'The Mommy Business Trip' And Other Silly Insults To Women

The Latest Silly Insult To Working Moms
young woman reading bad news in newspaper at home
young woman reading bad news in newspaper at home

Let’s start with the title.

“The Mommy Business Trip” is the headline on Katherine Rosman’s piece in the Wall Street Journal and its tagline is the equally icky “Conferences Appeal to Women With A Guilt-Free, Child-Free Reason to Leave Home.”

It gets worse from there.

In 1,228 words, Rosman takes a real trend -- the explosion of conferences for women with online businesses and a parallel surge in the numbers of advertisers who are courting those entrepreneurs -- and turns it into a tale of desperate housewives who use the pretext of work as an excuse to escape from home and act like ninnies.

A few questions:

Is it possible that the reason a woman attends events like BlogHer and Mom 2.0 is NOT because she needs an excuse to “leave her husband and children,” but rather because those conferences provide her with the connection and know-how to do her job?

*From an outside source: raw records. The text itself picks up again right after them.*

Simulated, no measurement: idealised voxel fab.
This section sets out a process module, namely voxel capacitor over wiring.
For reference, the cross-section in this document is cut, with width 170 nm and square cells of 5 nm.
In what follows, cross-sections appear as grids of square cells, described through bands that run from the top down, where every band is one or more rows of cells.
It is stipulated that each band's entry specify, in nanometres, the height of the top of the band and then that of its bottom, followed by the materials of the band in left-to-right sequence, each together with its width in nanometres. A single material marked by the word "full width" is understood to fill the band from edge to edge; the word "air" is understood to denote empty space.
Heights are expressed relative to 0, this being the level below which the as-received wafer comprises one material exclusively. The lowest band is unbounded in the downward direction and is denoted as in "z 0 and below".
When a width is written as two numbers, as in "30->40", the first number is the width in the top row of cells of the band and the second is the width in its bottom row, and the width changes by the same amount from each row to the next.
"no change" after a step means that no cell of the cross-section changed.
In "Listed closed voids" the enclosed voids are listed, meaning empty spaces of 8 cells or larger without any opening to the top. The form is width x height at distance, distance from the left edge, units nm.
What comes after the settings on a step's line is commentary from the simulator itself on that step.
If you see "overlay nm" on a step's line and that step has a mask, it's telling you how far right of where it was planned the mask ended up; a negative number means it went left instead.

Would Rosman ever describe Dad 2.0, which attracted hundreds of men who write about parenting, as a gaggle of Daddies “who need a legitimate reason to leave home”?

Haven’t men been going to sales meetings and conferences for generations? Staying at lovely hotels and dining in fine restaurants -- and sometimes acting really silly? Do you think there is a single article about men and work travel that oozes the same patronizing tone as this one? Find me one. I challenge you.

Isn’t there a big ‘ol conference in Austin every spring, where the crowd is mostly male and the schmoozing and partying is considered far more of the draw than the actual sessions? Didn’t Rosman write about that conference two years back, calling South By Southwest a place where “Internet entrepreneurs, engineers, journalists, promoters, moneymen and web-savvy Hollywood types meet to discuss technology, brand and buzz”? How is it that SxSW is wicked serious business when Mom 2.0 is a girlfriend getaway?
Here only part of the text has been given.